Navigating the Employment Rights Act 2025
The Employment Rights Act 2025 (Act) received Royal Assent on 18 December 2025. Changes will come into force in stages over 2026 and 2027 and we are still awaiting further detail around some of the higher-impact provisions. This briefing is designed to give you a high-level overview of the key changes and some general guidance on steps you can sensibly take to prepare. If you wish to download this briefing as a PDF, click here.
Note that changes affecting only specific sectors or types of organisation are not dealt with in this briefing. This includes changes to public sector outsourcing and collective bargaining, changes affecting ships’ crews and changes to the rules applicable to tipping.
Key changes and practical action points for employers:
Workforce management
Unfair dismissal
The Act reduces the current two-year qualifying period for unfair dismissal to six months and removes the cap on compensatory awards. The changes are expected to affect dismissals taking effect on or after 1 January 2027 – they will therefore apply to hires before this date and, depending on the circumstances, dismissals initiated before the end of the year. The changes will put pressure on hiring and probation processes, as it will become more important to get hiring right and deal with any issues early – before employees obtain unfair dismissal protection, which will increase the cost and risk of termination. They will also put more pressure on employers to manage terminations fairly throughout the employment relationship, to limit the exposure to increased compensation demands in light of the removal of the compensation cap.
Actions:
- Review hiring and probation procedures and make targeted enhancements and train managers.

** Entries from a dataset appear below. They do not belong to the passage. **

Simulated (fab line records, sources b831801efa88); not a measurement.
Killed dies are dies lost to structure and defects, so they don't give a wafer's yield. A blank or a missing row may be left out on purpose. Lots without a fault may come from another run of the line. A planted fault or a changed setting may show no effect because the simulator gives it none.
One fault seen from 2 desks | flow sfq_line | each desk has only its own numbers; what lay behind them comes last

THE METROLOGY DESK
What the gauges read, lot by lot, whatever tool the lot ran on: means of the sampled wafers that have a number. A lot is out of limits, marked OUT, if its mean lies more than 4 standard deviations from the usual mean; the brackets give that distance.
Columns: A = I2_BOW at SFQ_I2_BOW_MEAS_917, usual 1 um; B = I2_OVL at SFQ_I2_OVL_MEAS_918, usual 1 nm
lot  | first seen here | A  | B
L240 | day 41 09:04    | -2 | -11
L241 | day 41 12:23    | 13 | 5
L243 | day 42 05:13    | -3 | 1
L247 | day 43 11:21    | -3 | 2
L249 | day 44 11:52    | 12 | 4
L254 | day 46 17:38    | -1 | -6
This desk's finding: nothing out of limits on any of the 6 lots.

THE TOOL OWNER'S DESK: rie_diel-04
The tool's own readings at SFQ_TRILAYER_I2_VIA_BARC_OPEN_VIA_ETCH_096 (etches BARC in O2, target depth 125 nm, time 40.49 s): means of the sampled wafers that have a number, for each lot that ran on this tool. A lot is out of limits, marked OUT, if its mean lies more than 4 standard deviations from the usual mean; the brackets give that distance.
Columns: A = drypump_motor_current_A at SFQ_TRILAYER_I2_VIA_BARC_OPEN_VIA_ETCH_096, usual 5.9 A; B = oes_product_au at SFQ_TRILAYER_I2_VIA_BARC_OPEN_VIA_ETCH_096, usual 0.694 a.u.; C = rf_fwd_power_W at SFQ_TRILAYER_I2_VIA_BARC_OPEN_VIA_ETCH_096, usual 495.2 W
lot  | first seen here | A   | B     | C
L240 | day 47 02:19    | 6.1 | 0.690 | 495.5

- Update probation policies and contractual wording.
- Audit performance management and disciplinary procedures and consider any necessary enhancements or additional manager training.
Flexible working
The Act strengthens flexible working provisions by providing that employers may refuse flexible working requests on existing permissible grounds only where it is reasonable to do so. Refusals must state the ground for refusal and explain why refusal is reasonable. In due course, there will also be new regulations to prescribe a ‘light touch’ consultation process to meet existing consultation requirements where flexible working requests are refused. Employee claims for failure to comply remain capped at eight weeks’ pay, though there are of course wider risks attached to mismanaging flexible working requests and the changes will likely drive increased scrutiny of employers’ reasons for refusing requests. Changes are expected to take effect in 2027.
Actions:
- Once we have clarity on the prescribed consultation process, review and update policies and procedures for managing flexible working requests and train managers.
Statutory sick pay (SSP)
Effective 6 April 2026, both the waiting period and the lower earnings limit for SSP will be removed. SSP will be payable at the lower of the prescribed rate or (for low earners) 80% of normal earnings.
Actions:
- Ensure that, where necessary, changes are implemented and SSP is paid correctly.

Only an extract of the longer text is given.